Wednesday, October 6, 2010

From the shelves of the Paco library

William Breakenridge was, like many of the men of the old West, a jack of all trades: freighter, surveyor, lawman, railroad detective. In 1931, he tied a lifetime of experience in all of these jobs together and published a fascinating and historically valuable memoir entitled Helldorado. In straightforward, unadorned prose, in which the narrative is carried primarily by the inherent excitement and interest of the incidents described, Breakenridge provides a realistic picture of life in the southwest during the last quarter of the 19th century, and a first-hand look at many of the legendary figures of the time.

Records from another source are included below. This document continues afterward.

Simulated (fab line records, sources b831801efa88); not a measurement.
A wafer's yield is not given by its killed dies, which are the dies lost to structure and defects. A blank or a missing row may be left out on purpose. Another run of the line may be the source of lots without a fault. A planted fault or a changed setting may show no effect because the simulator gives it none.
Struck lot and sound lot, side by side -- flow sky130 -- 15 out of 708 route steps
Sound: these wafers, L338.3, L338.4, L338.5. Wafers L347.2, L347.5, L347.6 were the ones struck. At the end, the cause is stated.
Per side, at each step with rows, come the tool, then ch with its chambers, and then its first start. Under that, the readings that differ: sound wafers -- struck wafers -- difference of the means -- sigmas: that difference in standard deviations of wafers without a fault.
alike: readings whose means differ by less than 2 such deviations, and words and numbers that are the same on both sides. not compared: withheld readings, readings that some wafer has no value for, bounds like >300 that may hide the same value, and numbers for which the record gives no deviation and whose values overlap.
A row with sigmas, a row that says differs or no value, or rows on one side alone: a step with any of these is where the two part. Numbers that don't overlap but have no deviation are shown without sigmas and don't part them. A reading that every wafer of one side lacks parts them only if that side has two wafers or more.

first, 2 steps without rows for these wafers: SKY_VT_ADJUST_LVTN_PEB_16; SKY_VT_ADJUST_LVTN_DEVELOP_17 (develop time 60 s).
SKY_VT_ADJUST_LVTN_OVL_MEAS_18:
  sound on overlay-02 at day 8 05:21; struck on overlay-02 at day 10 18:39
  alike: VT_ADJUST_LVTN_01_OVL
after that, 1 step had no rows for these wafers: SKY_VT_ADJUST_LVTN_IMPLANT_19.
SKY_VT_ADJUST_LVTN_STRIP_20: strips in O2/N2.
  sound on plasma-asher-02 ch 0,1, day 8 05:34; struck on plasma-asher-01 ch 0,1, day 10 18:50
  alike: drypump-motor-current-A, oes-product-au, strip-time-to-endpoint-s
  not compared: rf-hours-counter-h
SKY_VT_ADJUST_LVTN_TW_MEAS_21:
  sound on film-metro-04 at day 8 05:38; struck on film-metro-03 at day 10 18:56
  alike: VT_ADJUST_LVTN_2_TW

Born in Wisconsin in 1846, Breakenridge traveled to Colorado to work with his brother in the freight business while he was in his late teens. He eventually wound up in Arizona, where he served as a deputy under Cochise County sheriff John Behan, during the troubles between the Earp and Clanton factions (which arose largely out of a clash between the Republican, industrializing forces represented by the mine owners, big-spread cattlemen and bankers on the one hand, and, on the other, the old-time, free-range ranchers that were primarily associated with the Democratic Party and included an astonishing number of rustlers and smugglers). Although Behan and Breakenridge were both Democrats, and Behan had a number of tense encounters with the Earps, the author writes without rancor, and his accounts of the violent events of the times appear to follow the known facts.

Perhaps his greatest talent as a lawman was what the editor of this edition, Richard Maxwell Brown, refers to as “his mastery of cowboy and outlaw psychology.” Amiable, honest and fair, Breakenridge was successful at serving warrants and making arrests in towns where other lawmen feared to set foot. He rarely had to use a gun, and only shot and killed one outlaw in his career as a deputy sheriff (in a raid that was botched by an overeager, politically ambitious volunteer). He was personally acquainted with such notorious rustlers and gunmen as “Curly Bill” Brocius and John Ringo, and even secured the former’s assistance in helping him to collect taxes in the more lawless parts of the county:
The idea of my asking the chief of all the cattle rustlers in that part of the country to help me collect taxes from them struck him as a good joke. He thought it over for a few moments and then, laughing, said, “Yes, and we will make everyone of those blank blank cow thieves pay his taxes.”

Next day we started and he led me into a lot of blind canyons and hiding places where the rustlers had a lot of stolen Mexican cattle, and introduced me something like this: “Boys, this is the county assessor, and I am his deputy. We are all good, law-abiding citizens and we cannot run the county unless we pay our taxes.”

He knew about how many cattle they each had, and if they demurred, or claimed they had no money, he made them give me an order on their banker Turner. Curly had many a hearty laugh about it. He told them that if any of them should get arrested, it would be a good thing for them to show that they were taxpayers in the county.
Add to the mix Indian fighting, tracking murderers in Old Mexico, and chasing gangs of train robbers, and you’re looking at the extremely active life of an adventurous, brave and intelligent man. This is a fine addition to any library of the American West.


Steve Skubinna said...

Railroad detective... my grandfather, at Northwestern in the '20's, had a roommate who worked summers as a railroad dick. His tales of the Pacific Northwest were what convinced my grandfather, sight unseen, to relocate there after graduation in 1927.

I still have the Colt Vest Pocket Auto in .25 ACP he bought then. I guess even in the late '20's it was the thing to pack heat when going Out West. Or maybe it was a Chicago Roaring Twenties thing.

tw: dessicat. If that's the best they can do to make feline jerky appealing, they need some new ideas.

RebeccaH said...

My uncle was a real cowboy in Texas during the 1920s and 1930s (before he went off to WWII), and a ranch foreman in the 1950s, before he became a deputy sheriff in Taylor County. He's one of the sons of the grandparents who took their goods to Texas from Tennessee via wagon in 1911. So, while the family wasn't directly involved in Manifest Destiny and the Indian Wars, they were the second wave of civilizers.

I'm going to look for the book, thanks, Paco.